This is the rub: the negativity before, during and after a game, particularly away games, is driving me mad. And no, I’m not being negative, you can recognise our problems but also not want them shoved down your throat by the manager every five minutes. You can also want us to stay up AND be critical of the lack of tactical awareness and team selection/“style” of play. Those points aren’t mutually exclusive.
As the team news against the Bluetits rolled in, I chuckled as I saw Femi Azeez’ name crop up. Having excelled so well in the wing position when he was introduced on Tuesday, it made perfect sense to play him in a two up front ahead of senior striker Yakou Meite who was again left on the bench like the last pumpkin in a field in late October. If you’d have guessed the line up pre-match, you’d be being hassled for the lotto numbers.
(Lumley; Mbengue, Dann, Sarr; Hoilett, Fornah, Loum, McIntyre, Guinness-Walker; Carroll, Azeez)
I actually missed the start of the first half (and by that I mean the teams walking out) as I was trying to make a sandwich. I say try, but I’d gone for a cheese and marmite combo. However, when it became time to spread the yeast extract on the bread, I’d gone too hard and fast and split the bread, meaning I then had a disformed bread product, which meant I then had to tread (spread) very, very carefully from there on in, which took longer than I had hoped.
My mood cheered slightly when, within five minutes, I’d heard the commentator mention “safety was the priority” in reference to us. Yeah, I really needed that reminder. It was fair to say in the opening exchanges we were under the cosh very firmly. Cardiff were expansive, used the ball well and were camped very much in our penalty area. They spurned some really good, well worked chances and by 20 minutes in, we should have been at least 1-0 down.
On 32 minutes, Danny Gabiddon uttered the immortal phrase “Reading are still in the game” and at that point, I went to get a beer. The biggest drama of the half was when McGuinness slid in on Mbengue to receive a minor felony card. IMO, it should have been a major felony card, such was the angle and intent of the tackle. Nasty one, that. I think I cried a little when three minutes were added onto the first half. Just blow the whistle and put us out of our misery ref, please.
Much like Tuesday, I had a decision to make: did I leave or stick with it? Obviously I was at home, so wasn’t going to physically leave, but those wrestling DVDs from the attitude era weren’t going to watch themselves, were they?
There was an advert at half time for Tena men, which was ironic as there was no chance of any Reading fan wetting themselves over this performance. Turgid, disjointed, uninspiring. The game, not the advert. The misery was compounded by having to listen to Jamie Mackie witter on about something and nothing during the interval.
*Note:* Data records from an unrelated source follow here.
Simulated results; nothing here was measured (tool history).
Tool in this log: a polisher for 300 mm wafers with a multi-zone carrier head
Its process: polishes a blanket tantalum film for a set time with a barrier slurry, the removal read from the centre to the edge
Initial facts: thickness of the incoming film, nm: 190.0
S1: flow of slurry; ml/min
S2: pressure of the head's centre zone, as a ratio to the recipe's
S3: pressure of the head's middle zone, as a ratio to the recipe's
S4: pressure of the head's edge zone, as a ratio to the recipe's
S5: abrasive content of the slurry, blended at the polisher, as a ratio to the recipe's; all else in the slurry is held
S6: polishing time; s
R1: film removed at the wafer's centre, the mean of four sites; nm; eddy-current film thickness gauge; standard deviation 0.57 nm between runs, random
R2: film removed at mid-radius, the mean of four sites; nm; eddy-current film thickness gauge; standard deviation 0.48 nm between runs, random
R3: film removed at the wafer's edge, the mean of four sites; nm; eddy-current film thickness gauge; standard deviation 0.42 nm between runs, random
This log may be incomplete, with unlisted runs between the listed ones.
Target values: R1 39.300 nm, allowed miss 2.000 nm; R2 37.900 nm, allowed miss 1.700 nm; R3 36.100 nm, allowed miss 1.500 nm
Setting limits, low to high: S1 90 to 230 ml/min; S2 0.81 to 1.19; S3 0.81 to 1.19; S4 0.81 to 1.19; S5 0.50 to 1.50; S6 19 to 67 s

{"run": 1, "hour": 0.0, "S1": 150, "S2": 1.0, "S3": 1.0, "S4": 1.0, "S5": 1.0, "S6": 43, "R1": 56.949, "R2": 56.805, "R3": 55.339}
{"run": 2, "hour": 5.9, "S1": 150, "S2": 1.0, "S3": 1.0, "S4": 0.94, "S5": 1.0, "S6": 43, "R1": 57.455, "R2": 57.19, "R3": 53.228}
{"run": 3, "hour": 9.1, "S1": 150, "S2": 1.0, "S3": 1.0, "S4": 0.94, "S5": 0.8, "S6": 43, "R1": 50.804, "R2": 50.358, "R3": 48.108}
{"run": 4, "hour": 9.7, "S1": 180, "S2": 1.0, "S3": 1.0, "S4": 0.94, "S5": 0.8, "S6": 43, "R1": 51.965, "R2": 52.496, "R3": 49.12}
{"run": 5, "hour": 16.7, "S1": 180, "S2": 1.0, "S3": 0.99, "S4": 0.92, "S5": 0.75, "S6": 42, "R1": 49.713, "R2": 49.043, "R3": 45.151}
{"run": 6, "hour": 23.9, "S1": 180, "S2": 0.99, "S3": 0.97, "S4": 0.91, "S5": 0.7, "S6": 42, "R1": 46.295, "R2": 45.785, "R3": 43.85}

Ince made no changes at half time. Despite this, I stuck with it and watched the second half. Cardiff scored and the game ended.
How he thought that making no subs at the break was ok is beyond me, how he looked at Azeez in midweek and thought “you can play up front on Friday” is also beyond me, how Joe Lumley had our best attacking chance, in the 94th minute is, you guessed it... beyond me. We tried nothing and were seemingly all out of ideas. He went defensive, yet again, despite the attacking options we had at our disposal in the squad. And ultimately, you play silly games, you win silly prizes. That prize was a big fat ‘L’.
Ince could have done so many things with that line-up tonight, but he didn’t because he doesn’t know how to. That, my friends, is ultimately the bottom line and the crux of this problem. Try and stay in the game? More like try and stay in your job mate.